Reviews
 

   “Peter Baczek focuses on the dynamic geometry of the city in his pristinely rendered etchings and aquatints, often utilizing light and the absence of figures within the man-made urban environment.  His refined sense of structure as seen in ‘Roofs’ links Baczek with many of the Precisionist artists of the 1930’s such as Charles Sheeler, Ralston Crawford, and George Ault, whose art was a distillation of the subject rather than an over-delineation of details within the subject.  Baczek’s subject matter of ordinarily overlooked street corners, rooftops, and foliage is made compelling by the force of the artistic compositions that he creates from the commonplace.”

Robert Flynn Johnson, Achenbach Foundation of Graphic Arts, Palace of the Legion of Honor, SF

   “Baczek’s etchings of architectural structures are also forceful, particularly with his dramatic contrasts of angular shadows and finely textured surfaces against monumental facades.”

Susan Boettger, San Francisco Chronicle

   “Peter Baczek is an artist concerned with the realism of ordinary life.  His subjects are the everyday lines, shadow gradations, the details and juxtapositions of the urban landscape.  His etchings celebrate an awareness of the patterns so ingrained in our daily rituals that we no longer perceive them.  His work offers a technically splendid untainted and positive reminder of the physical world we dwell in, and are affected by on all levels.”

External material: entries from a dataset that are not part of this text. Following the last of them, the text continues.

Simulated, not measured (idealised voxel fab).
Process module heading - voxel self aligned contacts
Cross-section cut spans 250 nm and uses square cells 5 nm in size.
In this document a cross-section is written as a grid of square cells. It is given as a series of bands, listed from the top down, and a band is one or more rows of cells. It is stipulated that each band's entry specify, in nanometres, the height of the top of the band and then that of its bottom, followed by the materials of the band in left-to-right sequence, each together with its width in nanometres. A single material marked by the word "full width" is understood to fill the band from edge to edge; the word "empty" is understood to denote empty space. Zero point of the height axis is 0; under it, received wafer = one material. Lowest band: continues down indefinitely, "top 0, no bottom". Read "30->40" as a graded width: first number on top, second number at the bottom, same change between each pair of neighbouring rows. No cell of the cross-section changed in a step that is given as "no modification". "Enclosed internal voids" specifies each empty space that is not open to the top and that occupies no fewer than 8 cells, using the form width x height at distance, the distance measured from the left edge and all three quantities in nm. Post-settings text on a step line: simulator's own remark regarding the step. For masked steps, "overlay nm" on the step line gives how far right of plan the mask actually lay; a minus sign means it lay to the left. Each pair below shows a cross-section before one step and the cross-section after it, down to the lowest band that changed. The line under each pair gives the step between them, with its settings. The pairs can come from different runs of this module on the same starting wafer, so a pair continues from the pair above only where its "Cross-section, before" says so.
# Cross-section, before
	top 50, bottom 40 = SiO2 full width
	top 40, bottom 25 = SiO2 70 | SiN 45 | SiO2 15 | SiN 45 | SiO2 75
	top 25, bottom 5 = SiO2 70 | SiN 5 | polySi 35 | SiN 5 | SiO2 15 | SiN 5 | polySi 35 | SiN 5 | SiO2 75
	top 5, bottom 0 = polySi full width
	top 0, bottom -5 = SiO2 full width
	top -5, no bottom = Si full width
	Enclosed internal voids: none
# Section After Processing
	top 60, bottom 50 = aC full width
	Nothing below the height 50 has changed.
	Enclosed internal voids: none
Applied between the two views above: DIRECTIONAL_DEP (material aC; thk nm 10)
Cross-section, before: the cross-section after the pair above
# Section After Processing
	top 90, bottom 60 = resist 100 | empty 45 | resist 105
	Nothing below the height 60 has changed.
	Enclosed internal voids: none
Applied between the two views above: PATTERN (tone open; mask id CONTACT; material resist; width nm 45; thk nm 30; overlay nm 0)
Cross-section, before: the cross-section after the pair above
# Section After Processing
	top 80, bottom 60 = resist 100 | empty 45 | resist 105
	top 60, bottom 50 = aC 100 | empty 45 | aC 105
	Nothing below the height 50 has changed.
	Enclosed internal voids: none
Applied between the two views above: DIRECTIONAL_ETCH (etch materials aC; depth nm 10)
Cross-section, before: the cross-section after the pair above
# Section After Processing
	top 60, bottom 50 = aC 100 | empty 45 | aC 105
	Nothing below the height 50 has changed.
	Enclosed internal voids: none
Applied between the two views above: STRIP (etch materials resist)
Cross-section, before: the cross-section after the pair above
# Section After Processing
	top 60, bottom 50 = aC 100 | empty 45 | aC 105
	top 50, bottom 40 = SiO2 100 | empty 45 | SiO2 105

Julie van der Ryn, City Arts Magazine

   “He utilizes the defining powers of Bay Area light to abstract personal geometrics from urban landscapes.  This light, strong and crisp, not only reveals but also isolates forms.  He has the unique ability to transform commonplace landscape into the provocative.  He achieves an important aspect of art –the reeducation of the viewers’ vision.”

Signe Mayfield, Curator, Palo Alto Cultural Center

  “Peter Baczek reduces urban images to a spare, geometry in etching/aquatints.  He has an extraordinary control of his medium, varying tones from palest to darkest gray.  He uses knife-sharp lines to delineate the segments of a sidewalk, or the corrugation of a warehouse door.  He manages to make a rhyming poetry of the lines of a warehouse roof, its shadows and the repeated shapes of its doors and windows.  He is best when his subject is toughest.

Carol Fowler, Contra Costa Times

   “Baczek is a whiz at the tonal possibilities of aquatint etching and takes it to its limits.  He is at his best when he tackles the romantic, as displayed in ‘Roofs’, a wistful, imaginative view of industrial rooftops.”